I just have itchy fingers tonight, and can't help but blog a bit more. Peter Galli over at eWeek posted a piece in which I was quoted along with extensive input from Gary Edwards (late of the OpenDocument Foundation).
In the piece, Mr. Edwards talks at length about all the work he is doing to win business away from Microsoft. (That was the part I didn't like as much.) But, there were some fascinating other parts to what he said. (I think the incredibly good parts of the article were my quotes.<grin>)
First, he noted that ODF and Open XML could be converted to CDF. That couldn't be a better endorsement to one of my oft-returned-to themes...translation. The whole point of greater openness in document formats is that it is easier to translate between them.

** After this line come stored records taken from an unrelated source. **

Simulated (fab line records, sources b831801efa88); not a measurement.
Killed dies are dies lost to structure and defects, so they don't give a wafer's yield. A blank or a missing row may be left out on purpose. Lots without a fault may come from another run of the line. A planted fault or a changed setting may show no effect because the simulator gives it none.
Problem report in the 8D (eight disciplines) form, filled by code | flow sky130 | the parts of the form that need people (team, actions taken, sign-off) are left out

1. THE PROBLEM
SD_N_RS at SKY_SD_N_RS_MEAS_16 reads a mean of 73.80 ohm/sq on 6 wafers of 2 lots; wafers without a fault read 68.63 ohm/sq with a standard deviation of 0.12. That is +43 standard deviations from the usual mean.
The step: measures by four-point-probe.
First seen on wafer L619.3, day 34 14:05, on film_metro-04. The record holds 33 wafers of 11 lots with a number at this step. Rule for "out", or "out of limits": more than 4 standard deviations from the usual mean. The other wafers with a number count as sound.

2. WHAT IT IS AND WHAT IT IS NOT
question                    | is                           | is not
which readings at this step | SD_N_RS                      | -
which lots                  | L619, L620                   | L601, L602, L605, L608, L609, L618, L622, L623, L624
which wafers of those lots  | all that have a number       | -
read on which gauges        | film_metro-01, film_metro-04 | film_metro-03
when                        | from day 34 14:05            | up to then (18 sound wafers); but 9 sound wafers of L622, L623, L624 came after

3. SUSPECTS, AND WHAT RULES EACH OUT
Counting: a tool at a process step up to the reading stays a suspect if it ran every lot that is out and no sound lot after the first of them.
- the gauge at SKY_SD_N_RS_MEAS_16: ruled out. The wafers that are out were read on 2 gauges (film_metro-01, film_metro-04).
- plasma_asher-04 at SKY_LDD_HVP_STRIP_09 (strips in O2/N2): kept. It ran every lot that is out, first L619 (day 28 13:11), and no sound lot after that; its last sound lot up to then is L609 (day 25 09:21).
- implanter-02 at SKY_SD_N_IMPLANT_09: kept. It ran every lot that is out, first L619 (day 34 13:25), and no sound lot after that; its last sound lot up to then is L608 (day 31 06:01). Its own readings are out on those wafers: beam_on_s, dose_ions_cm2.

Second, Galli reported on what Mr. Edwards hear in a discussion with IBM abouttheir Lotus Symphony product.
During that discussion, Heintzman outlined IBM's strategy of Web-centric cloud computing, where Lotus Symphony desktop documents are converted on the fly to an appropriate CDF profile, and then zoomed into the IBM cloud of Web platform applications and services, he said.
What Edwards and his colleagues took away from that discussion was the importance of the W3C CDF technologies to the IBM Cloud—Lotus Symphony desktop strategy as, once ODF desktop documents were converted to a CDF profile, many of the current ODF interoperability problems disappeared at that higher level
Once again, it is not about the document formats - it is about the applications and the business models behind them. IBM is SOOOOOO attached to ODF as the one-and-only document format, that they are going to translate it into <gasp> another format so that it can fit into "the IBM cloud" - in other words, into the rest of their business model.
At the end of the article, IBM is quick to try to distance themselves from Edwards and what is said in the article. It could be, because the points made in the article would seem to completely contradict the arguments they are making in favor of ODF.
I promise, my next few blogs will be about something other than IBM. I'm falling into a myopic pattern.